As you let go of negative states of mind, you create the space in your mind for the cultivation of positive thoughts. Skillful Thinking means that we replace angry or hostile thoughts with thoughts of loving-friendliness. Loving-friendliness, or metta, is a natural capacity. It is a warm wash of fellow-feeling, a sense of interconnectedness with all beings. Because we wish for peace, happiness, and joy for ourselves, we know that all beings must wish for these qualities. Loving-friendliness radiates to the whole world the wish that all beings enjoy a comfortable life with harmony, mutual appreciation, and appropriate abundance.
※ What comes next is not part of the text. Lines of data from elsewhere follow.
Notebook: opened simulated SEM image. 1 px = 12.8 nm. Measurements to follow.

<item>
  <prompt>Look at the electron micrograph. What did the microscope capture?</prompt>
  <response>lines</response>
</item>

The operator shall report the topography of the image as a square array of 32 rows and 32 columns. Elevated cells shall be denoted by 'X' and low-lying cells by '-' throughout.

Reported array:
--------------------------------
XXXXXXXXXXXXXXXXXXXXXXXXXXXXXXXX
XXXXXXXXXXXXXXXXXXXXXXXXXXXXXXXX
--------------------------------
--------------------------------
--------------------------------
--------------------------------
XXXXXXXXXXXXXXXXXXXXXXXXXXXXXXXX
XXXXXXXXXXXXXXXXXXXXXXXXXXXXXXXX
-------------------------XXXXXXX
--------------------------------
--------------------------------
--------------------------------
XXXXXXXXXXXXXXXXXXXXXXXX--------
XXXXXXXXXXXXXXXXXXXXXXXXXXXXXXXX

Though we all have the seed of loving-friendliness within us, we must make the effort to cultivate it. When we are rigid, uptight, tense, anxious, full of worries and fears, our natural capacity for loving-friendliness cannot flourish. To nurture the seed of loving-friendliness, we must learn to relax. In a peaceful state of mind, such as we get from mindfulness meditation, we can forget our past differences with others and forgive their faults, weaknesses, and offenses. Then loving-friendliness naturally grows within us.
As is the case with generosity, loving-friendliness begins with a thought. Typically, our minds are full of views, opinions, beliefs, ideas. We have been conditioned by our culture, traditions, education, associations, and experiences. From these mental conditions we have developed prejudices and judgments. These rigid ideas stifle our natural loving-friendliness. Yet, within this tangle of confused thinking, the idea of our friendly interconnection with others does come up occasionally. We catch a glimpse of it as we might glimpse a tree during a flash of lightning. As we learn to relax and let go of negativity, we begin to recognize our biases and not let them dominate our minds. Then the thought of loving-friendliness begins to shine, showing its true strength and beauty.
The loving-friendliness that we wish to cultivate is not love as we ordinarily understand it. When you say you love so-and-so, what you conceive in your mind is generally an emotion conditioned by the behavior or qualities of that person. Perhaps you admire the person's appearance, manner, ideas, voice, or attitude. Should these conditions change, or your tastes, whims, and fancies change, what you call love might change as well. In extreme cases, your love might even turn to hate. This love-hate duality pervades all our ordinary feelings of affection. You love one person and hate another. Or you love now and hate later. Or you love whenever you feel like it and hate whenever you feel like it. Or you love when everything is smooth and rosy, and hate when anything goes wrong.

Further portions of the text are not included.